2009 USGA Annual Meeting
/I want to take this opportunity to thank all of you who phoned and wrote to check on my well-being after attending my first USGA Annual Meeting Saturday at the price-gouging Fairmont, Newport Beach (really Fairmont, $18 to move my car 150 feet so it could rained on for 6 hours?). The greetings I received were all incredibly warm, or at least, brilliant impersonations of warm greetings while the bluecoat in question was thinking, has anyone seen me talking to this lowly subversive?
Of course there was that one past president who, when I went to introduce myself to him after having phone-interviewed him a few times, greeted me as a Tate family member would Charles Manson. Maybe it's those Midwest winters.

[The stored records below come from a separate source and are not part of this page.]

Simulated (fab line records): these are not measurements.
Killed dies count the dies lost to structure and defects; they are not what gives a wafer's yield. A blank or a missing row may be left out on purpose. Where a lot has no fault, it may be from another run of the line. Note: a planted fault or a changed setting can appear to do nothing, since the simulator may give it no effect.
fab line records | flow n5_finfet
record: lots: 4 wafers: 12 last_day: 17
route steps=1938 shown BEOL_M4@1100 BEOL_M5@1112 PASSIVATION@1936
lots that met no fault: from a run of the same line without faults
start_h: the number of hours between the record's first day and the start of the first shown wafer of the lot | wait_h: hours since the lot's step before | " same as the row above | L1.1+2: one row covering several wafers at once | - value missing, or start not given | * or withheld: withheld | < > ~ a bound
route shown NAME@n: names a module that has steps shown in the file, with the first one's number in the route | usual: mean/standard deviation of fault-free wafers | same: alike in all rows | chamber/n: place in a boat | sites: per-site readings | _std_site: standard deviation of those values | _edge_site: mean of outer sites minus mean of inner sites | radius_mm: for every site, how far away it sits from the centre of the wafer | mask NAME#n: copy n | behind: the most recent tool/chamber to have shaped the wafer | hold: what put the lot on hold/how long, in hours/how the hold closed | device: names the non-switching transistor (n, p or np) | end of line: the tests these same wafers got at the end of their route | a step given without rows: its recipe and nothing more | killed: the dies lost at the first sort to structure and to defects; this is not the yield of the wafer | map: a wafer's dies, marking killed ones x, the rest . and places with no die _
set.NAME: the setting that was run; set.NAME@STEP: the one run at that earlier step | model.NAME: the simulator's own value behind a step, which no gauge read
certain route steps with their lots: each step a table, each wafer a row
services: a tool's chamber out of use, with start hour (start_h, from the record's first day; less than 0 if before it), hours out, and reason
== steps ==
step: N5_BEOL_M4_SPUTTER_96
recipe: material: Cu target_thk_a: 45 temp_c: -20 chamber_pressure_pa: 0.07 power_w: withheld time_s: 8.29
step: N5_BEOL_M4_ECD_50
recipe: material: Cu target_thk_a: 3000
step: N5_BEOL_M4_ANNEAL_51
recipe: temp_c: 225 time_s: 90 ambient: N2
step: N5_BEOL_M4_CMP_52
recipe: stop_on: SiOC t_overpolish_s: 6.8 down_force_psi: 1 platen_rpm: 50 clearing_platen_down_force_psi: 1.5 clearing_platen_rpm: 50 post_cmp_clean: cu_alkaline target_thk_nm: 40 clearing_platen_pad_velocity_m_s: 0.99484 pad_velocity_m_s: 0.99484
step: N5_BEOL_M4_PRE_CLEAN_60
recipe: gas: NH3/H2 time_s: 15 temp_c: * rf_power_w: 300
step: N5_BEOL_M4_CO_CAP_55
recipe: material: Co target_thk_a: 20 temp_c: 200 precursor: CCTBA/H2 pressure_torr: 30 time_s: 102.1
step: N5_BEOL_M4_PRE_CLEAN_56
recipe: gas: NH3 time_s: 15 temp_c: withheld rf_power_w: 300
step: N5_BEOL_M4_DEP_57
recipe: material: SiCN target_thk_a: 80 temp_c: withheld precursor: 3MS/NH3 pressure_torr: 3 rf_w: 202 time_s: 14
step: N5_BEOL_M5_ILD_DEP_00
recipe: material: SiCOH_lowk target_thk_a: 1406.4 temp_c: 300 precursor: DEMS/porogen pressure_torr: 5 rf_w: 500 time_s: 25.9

The very first bluecoat I encountered was none other than the world's most famous Blackberry expert before Barack Obama's election, Walter Driver, who was exiting the men's room after giving president Jim Vernon one final pep talk that perhaps included a suggestion to step down from the podium in order to communicate with the little people gathered to celebrate all things USGA. Needless to say, Jim was probably relieved that he didn't have to introduce Walter and I just moments before his big night!
It was a great honor to finally meet Sandy Tatum in person as well as several other current and former Executive Committee members. Things got a bit dicey when former president tournament committee chair Will Nicholson told Jerry Tarde that he would like to talk to me. When Jerry brought Mr. Nicholson over, the former Augusta National tournament committee chair revealed that he "had a bone to pick with me." As the word "pick" left Mr. Nicholson's mouth, Jerry and Golf World co-hort Ryan Herrington were speedwalking to the nearest wet bar. Thanks guys.
Blessedly, Mr. Nicholson only had a minor issue with the phrasing of Prairie Dunes' construction from my recent Golf World story, and was not pulling out my various rantings about rough at Augusta (which he said we'd discuss another time because he had them all memorized by date and a vitriolic linguistic scale score invented by Glenn Greenspan before he moved on to less stressful jobs).
As for the actual meeting festivities, I had been warned yet was not truly prepared for the sheer volume of navy blue fabric assembled under one hotel meeting room ceiling. (If you don't believe me, check out the John Mummert image from USGA.org, left).
Nor did I realize that the meeting attracted so many powerbrokers, friends of the game and devoted volunteers along with a disturbing number of folks I recognized to be golf architects, rustlers, cut throats, murderers, bounty hunters, desperados, mugs, pugs, thugs, nitwits, halfwits, dimwits, vipers, snipers, con men, Indian agents, Mexican bandits, muggers, buggerers, bushwhackers, hornswogglers, horse thieves, bull...err I better stop there before Mel Brooks sues me. Anyway, there were just many grown men there who would never need Cialis again if George Will would just start writing about golf instead of baseball.
After having to give an ovation to every outgoing and incoming Women's Committee member, and we cleared up the ballot error that left off a new XC member, elected the new officers and XC, then heard from Joe Dey Award winner Dick Rundle (pictured right, courtesy of USGA.org), who delivered a wonderfully heartfelt speech. Vernon delivered his excellent address which, other than mentioning the 14 points of course setup light three times too many to keep 14-point visionairy Walter Driver from having a total tantrum, went over well.
Dinner, for the staffers living vicariously through me at this point (how sad for you!), consisted of a nice ravioli starter, salad, chicken and chocolate cake to prepare us for O. Gordon Brewer's speech to accept the Bob Jones Award. Oddly, I was seated with, among others, Pete Bevacqua and XC member Irv Fish. There were also four others dressed as empty seats. I wonder why! Surely it couldn't been little ole me that sent another table 14 assignee and editor of a very popular golf magazine to a table far from what I thought was the prime podium view.
I was quite excited to hear Mr. Brewer actually utter words since the lone conversation I had with him at Riviera during the 1998 U.S. Senior Open consisted mostly of grunts and other mumbled phrases (lesson learned: never ask someone what they think of a course the day after they miss the cut and are stuck hanging around wearing a USGA logo on their shirt). He delivered an eloquent speech off the top of his head, with one room-squirming mention of a "downside" to the recent distance explosion. That was followed by a couple of great caddy stories, prompting Brewer to declare, "let's work together to keep the caddy as part of the game."
There were too many other fascinating conversations to mention (well, and to protect the innocent). My deepest gratitude goes out to the USGA for allowing me the privilege of attending the event, and in advance, my sympathies to those who suffer repercussions for any intentional (or otherwise) encounters with yours truly.